By Navamya Ganesh Acharya and Praveen Paramasivam
BANGALORE/CHENNAI (Reuters) -Dabur India Ltd said on Thursday discounts and higher material costs ate into margins in the fourth quarter, overshadowing strong demand for its packaged foods and home care products.
The company raised prices to combat costs, joining rival consumer goods makers like Hindustan Unilever and Nestle India, which have also passed on higher commodity costs to consumers.
However, raising prices on their products led to weaker sales, especially in rural India, companies have said.
To counter that, Dabur said it offered customers "promotions" to soften the impact on consumer spending.

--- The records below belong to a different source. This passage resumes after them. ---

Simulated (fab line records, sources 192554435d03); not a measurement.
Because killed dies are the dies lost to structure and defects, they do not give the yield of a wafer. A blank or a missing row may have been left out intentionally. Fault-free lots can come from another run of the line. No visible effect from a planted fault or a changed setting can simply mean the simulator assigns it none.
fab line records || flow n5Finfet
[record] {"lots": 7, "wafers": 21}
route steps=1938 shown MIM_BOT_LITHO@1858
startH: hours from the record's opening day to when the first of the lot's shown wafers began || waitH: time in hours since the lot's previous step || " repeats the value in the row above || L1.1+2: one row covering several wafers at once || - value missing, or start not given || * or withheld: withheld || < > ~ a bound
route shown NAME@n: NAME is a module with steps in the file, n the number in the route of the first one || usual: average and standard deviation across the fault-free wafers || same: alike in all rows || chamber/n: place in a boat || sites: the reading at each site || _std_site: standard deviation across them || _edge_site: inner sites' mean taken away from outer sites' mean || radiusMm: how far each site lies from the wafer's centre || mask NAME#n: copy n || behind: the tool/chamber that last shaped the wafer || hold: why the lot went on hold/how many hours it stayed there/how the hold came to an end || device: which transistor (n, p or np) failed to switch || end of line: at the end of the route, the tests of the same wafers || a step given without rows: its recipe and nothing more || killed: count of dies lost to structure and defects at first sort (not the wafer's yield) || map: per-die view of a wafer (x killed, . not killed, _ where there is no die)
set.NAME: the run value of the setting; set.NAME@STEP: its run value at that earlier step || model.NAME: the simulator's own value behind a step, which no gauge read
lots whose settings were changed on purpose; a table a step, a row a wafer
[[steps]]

The discounts, coupled with an almost 10% increase in material costs led to consolidated operating profit margin - a key earnings metric - slipping to 15.3% for the quarter ended March 31 from 18% a year earlier.
"We expect inflationary pressure to remain in the near term which will lead to delay in margin recovery," Prabhudas Lilladher analyst Amnish Aggarwal said in a client note.
Dabur shares closed 1.4% lower, taking their declines to nearly 6% this year.
CEO Mohit Malhotra said there are "near-term concerns around inflationary pressures" even as the Hajmola maker aims to invest in its brands and new launches.
However, demand from more well-off urban consumers helped Dabur's revenue from operations rise 6% to 26.78 billion rupees.
It benefited from a 10% growth in its homecare branch, which makes air fresheners and floor cleaners, and a 22% jump in its foods business.
Net income rose around 2% to 3.01 billion rupees ($36.79 million), Dabur said in an exchange filing.
Other consumer gods names have reported mixed results, with Adani Wilmar's earnings more than halving on lower prices, while Nestle India posted a 25% increase on higher prices and demand for its chocolates and instant coffee.